You've missed calculating all of InnoDB's overhead for storing these rows. You should have:
4 (INT)
+ 4 (INT)
+ 1 (TINYINT)
+ 1 (TINYINT)
+ 4 (INT)
+ 4 (TIMESTAMP)
+ 1 (Null bitmap, rounded up to whole bytes)
+ 5 (Row header)
+ 6 (ROW_ID: Implicit cluster key, because you are missing a PRIMARY KEY)

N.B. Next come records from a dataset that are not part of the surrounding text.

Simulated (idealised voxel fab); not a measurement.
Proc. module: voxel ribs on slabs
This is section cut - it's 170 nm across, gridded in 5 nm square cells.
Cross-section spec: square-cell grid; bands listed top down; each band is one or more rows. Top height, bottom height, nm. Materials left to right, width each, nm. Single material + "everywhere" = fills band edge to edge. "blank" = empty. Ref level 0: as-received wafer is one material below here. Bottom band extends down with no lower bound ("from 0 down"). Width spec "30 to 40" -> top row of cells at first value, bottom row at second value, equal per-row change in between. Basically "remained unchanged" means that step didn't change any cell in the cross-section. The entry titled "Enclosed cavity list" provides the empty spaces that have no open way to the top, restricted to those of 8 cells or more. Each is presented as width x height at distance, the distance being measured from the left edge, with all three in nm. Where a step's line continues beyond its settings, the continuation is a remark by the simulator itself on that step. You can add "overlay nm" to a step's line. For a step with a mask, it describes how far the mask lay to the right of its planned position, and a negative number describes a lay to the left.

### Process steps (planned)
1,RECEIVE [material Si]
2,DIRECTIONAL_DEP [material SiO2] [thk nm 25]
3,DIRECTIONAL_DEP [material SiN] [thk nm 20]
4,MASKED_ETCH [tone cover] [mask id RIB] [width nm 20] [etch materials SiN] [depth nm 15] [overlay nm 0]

+ 6 (TRX_ID: Transaction ID)
+ 7 (ROLL_PTR: Rollback/undo pointer)
= 43 bytes per row
Then you also need to account for page fill rates (pages aren't filled to 100% by design) which adds ~7% at an absolute minimum:
43
* 1 / (15/16)
= 45.86 bytes per row
Additionally you will have overhead in allocated but unused space.
So actually, getting ~47 bytes per row is not bad at all. The worst case would be for overhead to consume ~50% causing the table to take ~86 bytes per row.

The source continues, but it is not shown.